Martini Architecture – Wingspan (ANA in-flight magazine)

Chase Bank Building, Palm Springs, California

The martini is a precarious drink, simple in concept but hard to perfect. The vodka needs to be top-shelf, the vermouth in exact proportion, the olive or onion just so, neither too much ice nor too little, and, of course, shaken not stirred. The glass, irrationally top-heavy, needs to be lifted with great care, lest it spill onto the burnished wood bar. But when it’s done right, martini lovers say, there’s nothing better.
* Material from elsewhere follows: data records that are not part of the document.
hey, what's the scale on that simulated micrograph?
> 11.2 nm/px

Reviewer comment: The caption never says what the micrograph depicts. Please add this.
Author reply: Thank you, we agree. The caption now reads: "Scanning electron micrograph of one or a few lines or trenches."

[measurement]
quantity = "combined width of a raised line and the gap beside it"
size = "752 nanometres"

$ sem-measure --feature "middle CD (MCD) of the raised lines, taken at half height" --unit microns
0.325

So it was with architecture between the 1940s and 1960s, when it collided with martini culture in Palm Springs, California, the desert oasis some 160km east of Los Angeles. Famous martini drinkers like Frank Sinatra, Dean Martin and Lucille Ball had homes here in the style that’s come to be called Mid-Century Modern, a style that’s now undergoing a renaissance.

Architects including Albert Frey, John Porter Clark, Richard Neutra, Donald Wexler and E. Stewart Williams made Palm Springs their home, and their crucible. Inspired by the work of Le Corbusier and Frank Lloyd Wright, they innovated the use of space-age elements that are now commonplace: flying roofs, long overhangs, impossibly thin supports and floor-to-ceiling windows.

Poolside

Another tenet of Modernism was to blur barriers between interior and exterior spaces. This desert town has sunshine virtually daily, frequent winds and summer temperatures around 40°C, so in the days before air conditioning, the architects made air flow in through clerestory windows and out through sliding glass doors. And access to the swimming pool was key; Palm Springs is nothing if not a party town. It was all perfect for the poolside lounging, social atmosphere and warm weather that the Rat Packers craved.

Twin Palms, the home E. Stewart Williams designed for Frank Sinatra, is an elaborate example, with floor-to-ceiling windows and covered walkways supported by very thin posts that cast shadows like keys on the piano-shaped swimming pool.

Architect Albert Frey built his own home on a hillside above the city, not so much rooms as a few multiple-use areas. The central space contains an oblong table that doubled as a desk and a dining table, and a craggy boulder in its original slate forms a headboard for Frey’s bed, over-looking the valley below. The color scheme— yellow, pale green, pale blue and blond wood— mimics the flowers, trees and sky of the area, The house is now owned by the Palm Springs Desert Museum.

Palm Springs’ City Hall was a collaborative effort of Williams, Frey, John Porter Clark and Robson Chambers. Lattices of aluminum cylinders, called brises-soleil, line the front of the building, blocking the sun and letting breezes in, while enabling people inside to see out. An overhang above the main entrance features a circular cutout filled with palm trees. This circle is echoed with a disk above the entrance to the city council chamber. Even typography was considered an architectural element—a slogan above the council chamber reads “The people are the city” and its look changes as the sun shifts throughout the day.

Shaken

In its heyday, Modernism was so popular in Palm Springs that every picture in real estate ads in the local telephone directory was of a Modernist home. Yet, some say, Modernism became a victim of its success, so common that it came to be taken for granted. Many architect-designed homes fell into disrepair, owners made modifications that clashed with the original designs, and some buildings were simply torn down. Among the buildings that survived many were so filled with clutter, incompatible art or mismatched furniture that they went from showplace to noplace. Like bad martinis, the elements were there but not handled right.

As a result, for much of the rest of the 20th century, Modernism was underappreciated. “It isn’t warm and fuzzy,” says Robert Imber of Palm Springs Modern Tours, who leads energetic, informative two-hour architectural tours. Modernism became, as he puts it, a “love it, hate it” thing.

These days, the consensus is “love it.”